Angelic Arbiter is another card that is very expensive, but when she's out, she has a surprisingly disruptive effect. The opponents can attack or cast, but not both. With the ability to potentially flash her out, you can keep your opponent guessing and hamper their very decision-making, much less the actual outcomes of those decisions!

Sunblast Angel is part wrath, part flying body. She works especially well with Quicksilver Amulet but also as a response to an attack in general. Your opponent may start committing less to their attacks if they fear that they'll lose out a lot on them, which is exactly what you want.

Mighty Among Angels Akroma, Angel of Wrath is here to do pure aggro work. She is scary and gives you lots of pressure immediately.

Power, Danger, Beauty in Equal Measure Avacyn, Angel of Hope is here partially because it's my favorite card in Magic and because she's just a beatstick. She makes all your stuff indestructible, so you have less worry about Endless Horizons or your lands getting targeted. She also makes so you can wrath away without hurting your own stuff. If you need a specialty answer, she's also a great side-out target.
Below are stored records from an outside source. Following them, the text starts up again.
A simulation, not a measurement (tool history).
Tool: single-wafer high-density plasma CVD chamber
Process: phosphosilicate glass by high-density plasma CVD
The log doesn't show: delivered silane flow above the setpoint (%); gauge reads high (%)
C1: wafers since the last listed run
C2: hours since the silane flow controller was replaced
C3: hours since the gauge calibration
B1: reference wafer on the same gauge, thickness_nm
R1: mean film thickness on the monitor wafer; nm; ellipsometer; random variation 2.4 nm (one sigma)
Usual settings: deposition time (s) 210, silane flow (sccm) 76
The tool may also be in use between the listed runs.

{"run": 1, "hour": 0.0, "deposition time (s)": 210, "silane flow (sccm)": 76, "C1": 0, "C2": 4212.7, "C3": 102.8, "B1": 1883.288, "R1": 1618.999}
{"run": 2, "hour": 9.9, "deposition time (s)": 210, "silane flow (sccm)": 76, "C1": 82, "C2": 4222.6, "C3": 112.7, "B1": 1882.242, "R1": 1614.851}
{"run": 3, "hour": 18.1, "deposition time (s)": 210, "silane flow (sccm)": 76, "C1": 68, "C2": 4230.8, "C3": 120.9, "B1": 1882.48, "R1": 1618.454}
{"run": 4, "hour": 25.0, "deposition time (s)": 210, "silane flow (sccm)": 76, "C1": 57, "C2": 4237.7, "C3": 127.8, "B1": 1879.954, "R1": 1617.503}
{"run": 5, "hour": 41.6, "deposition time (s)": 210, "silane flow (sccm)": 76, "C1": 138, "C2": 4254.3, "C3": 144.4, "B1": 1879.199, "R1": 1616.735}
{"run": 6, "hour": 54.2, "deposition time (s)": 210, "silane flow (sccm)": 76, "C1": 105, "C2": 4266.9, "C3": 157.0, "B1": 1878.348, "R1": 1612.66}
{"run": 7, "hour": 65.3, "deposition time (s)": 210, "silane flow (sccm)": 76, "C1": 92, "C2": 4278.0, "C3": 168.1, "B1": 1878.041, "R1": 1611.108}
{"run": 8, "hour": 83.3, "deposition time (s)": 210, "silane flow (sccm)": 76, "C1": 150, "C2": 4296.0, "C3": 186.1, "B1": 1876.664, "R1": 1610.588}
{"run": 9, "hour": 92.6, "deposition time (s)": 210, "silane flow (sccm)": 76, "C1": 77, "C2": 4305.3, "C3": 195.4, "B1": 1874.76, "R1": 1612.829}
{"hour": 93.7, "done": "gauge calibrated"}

Bow Before Her Majesty Iona, Shield of Emeria . I mean, what can I say? This power is godlike. Against mono- or dual-color decks, she's almost a guaranteed win. Even against something colorless, like Eldrazi, she's a 7/7 flyer game 1, and then a good target for sideboarding out in game 2 and beyond.

And that art. Seriously. Jason Chan is also godlike.

Across the River: Lands

Your land base is simple: Plains-heavy, with Emeria, The Sky Ruin to make your creatures difficult to put down if the game goes late...and your deck is designed to make it go late! A copy of Nykthos, Shrine to Nyx is there because once you have a couple creatures, it does give you a massive amount of mana, but by that point, you probably don't need it. Still, it does give you an extra option after you've cheated out something big.

River Forks: The Sideboard

This deck is meant to specialize through judicious sideboarding, using every bit of white's versatility and key answers.

Path to Exile if you find potent creatures getting through to you before you can wrath them.

Leyline of Sanctity is there to get discard and burn off your back until you can get your shutdown pieces in play.

Wrath of God is there to replace Austere Command if your slowdown isn't working enough.

Linvala, Keeper of Silence can hose entire deck strategies by herself if need be.

Field of Ruin can replace some Plains if you need to target lands.

Stony Silence shuts off your own amulet, but is generally more of a hoser for your opponents.

Thalia, Guardian of Thraben adds to the slowdown for spell-heavy decks.

Back to the Sky

Fare Thee Well!

Thank you for coming along for the ride. If you have any input for how to make this deck better, while keeping the general concept, please share it. I'm far from the only Angel lover in Magic, and your input might help someone else realize a deck that they love as much I've loved playing this one through all its incarnations.

And there have been many of those! At one point, I had tons of different legendary Angels in it with the goal being to get the one that answered your opponent's strategy, and cheated them out (mostly W, with some RG in the deck as well) via Amulet , while using Sacred Foundry and Temple Garden for thematically-fitting and mechanically-relevant Plains duals. Other versions were more aggro-based, utilizing Baneslayer Angel to simply outmuscle the opponent.

As I said at the outset, this is my last contribution to the world of Magic. This concept, tempo control plus Angels, is my favorite by far in the game. This deck is special to me because when I returned to the game after experimenting with it during my teenage years, this is the one I put together after months of research, planning, and thinking about how to make something flavorful and unique.

I hope you enjoy the idea as much as I do, and by all means, if you can help another player customize this thing into something truly powerful, please do!

After all...

The hands of many must join as one, and together we'll cross the river.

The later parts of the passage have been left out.